There has been plenty of disagreement over the last few years about what constitutes ‘Cloud Computing’. Nevertheless, a growing number of public and private services prove its existence, if not its exact character, and pronouncements by impartial groups such as NIST adds clarity to the discussion—for those who find that to be an advantage!

Attempts to characterize Cloud have primarily focused on breaking it into three different levels of abstraction, and on defining whether it is a public or privately operated service.

For example:

  1. Public Infrastructure As A Service: Amazon, Rackspace and many others,
  2. Public Platform As A Service: Google App Engine, Windows Azure, vmForce and Heroku,
  3. Public Software As A Service: Salesforce and a cast of thousands

A Cloud Computing service always contains four vital elements: services-orientation, utility pricing, elasticity, and delivery over the Internet. NIST consider location transparent resource pooling to also be a requisite feature, although that is somewhat implied by the Internet delivery model.

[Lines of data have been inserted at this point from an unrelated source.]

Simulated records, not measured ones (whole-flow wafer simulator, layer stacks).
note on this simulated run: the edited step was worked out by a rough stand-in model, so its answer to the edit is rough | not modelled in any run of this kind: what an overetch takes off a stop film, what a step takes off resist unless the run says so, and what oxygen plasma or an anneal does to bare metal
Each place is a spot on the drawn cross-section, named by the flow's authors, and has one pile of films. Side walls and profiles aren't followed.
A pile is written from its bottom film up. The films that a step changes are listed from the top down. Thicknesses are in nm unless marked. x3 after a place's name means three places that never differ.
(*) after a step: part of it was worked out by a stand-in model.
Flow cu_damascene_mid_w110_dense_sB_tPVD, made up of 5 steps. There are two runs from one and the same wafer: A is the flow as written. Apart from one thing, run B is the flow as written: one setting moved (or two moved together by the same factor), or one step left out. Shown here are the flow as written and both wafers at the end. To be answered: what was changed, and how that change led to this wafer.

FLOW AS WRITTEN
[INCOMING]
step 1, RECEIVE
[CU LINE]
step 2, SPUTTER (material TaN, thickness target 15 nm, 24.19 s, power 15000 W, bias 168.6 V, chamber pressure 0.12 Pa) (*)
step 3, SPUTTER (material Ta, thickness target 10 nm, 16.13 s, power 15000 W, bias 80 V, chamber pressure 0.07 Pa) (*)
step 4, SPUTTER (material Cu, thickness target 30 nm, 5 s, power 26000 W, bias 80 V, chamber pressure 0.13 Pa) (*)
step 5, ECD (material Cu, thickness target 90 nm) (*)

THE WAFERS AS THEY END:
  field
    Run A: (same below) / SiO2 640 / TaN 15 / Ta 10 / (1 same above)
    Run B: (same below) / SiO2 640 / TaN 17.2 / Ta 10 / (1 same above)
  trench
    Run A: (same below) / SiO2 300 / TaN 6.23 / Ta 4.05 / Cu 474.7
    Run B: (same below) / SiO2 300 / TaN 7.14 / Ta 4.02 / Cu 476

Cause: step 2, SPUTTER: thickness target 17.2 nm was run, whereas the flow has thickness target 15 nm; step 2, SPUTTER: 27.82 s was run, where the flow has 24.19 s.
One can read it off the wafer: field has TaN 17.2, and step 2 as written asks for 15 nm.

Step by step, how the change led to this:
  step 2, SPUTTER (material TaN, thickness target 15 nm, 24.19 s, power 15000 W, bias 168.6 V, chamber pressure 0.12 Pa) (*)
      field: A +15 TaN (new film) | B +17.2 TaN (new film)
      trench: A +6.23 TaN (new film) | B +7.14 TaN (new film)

Ultimately it does not mean server consolidation or automation. It’s a fundamental rethink of the IT stack, as well as the processes that deliver services to internal and external customers.

There are also differences of opinion over the benefits and drawbacks of public cloud versus private cloud, and whether certain types of system or workload are unsuited to the cloud model in any incarnation. However, despite the disagreements few would dispute that Cloud is the current big shake up in a field who’s relatively brief history has been one disruption after another.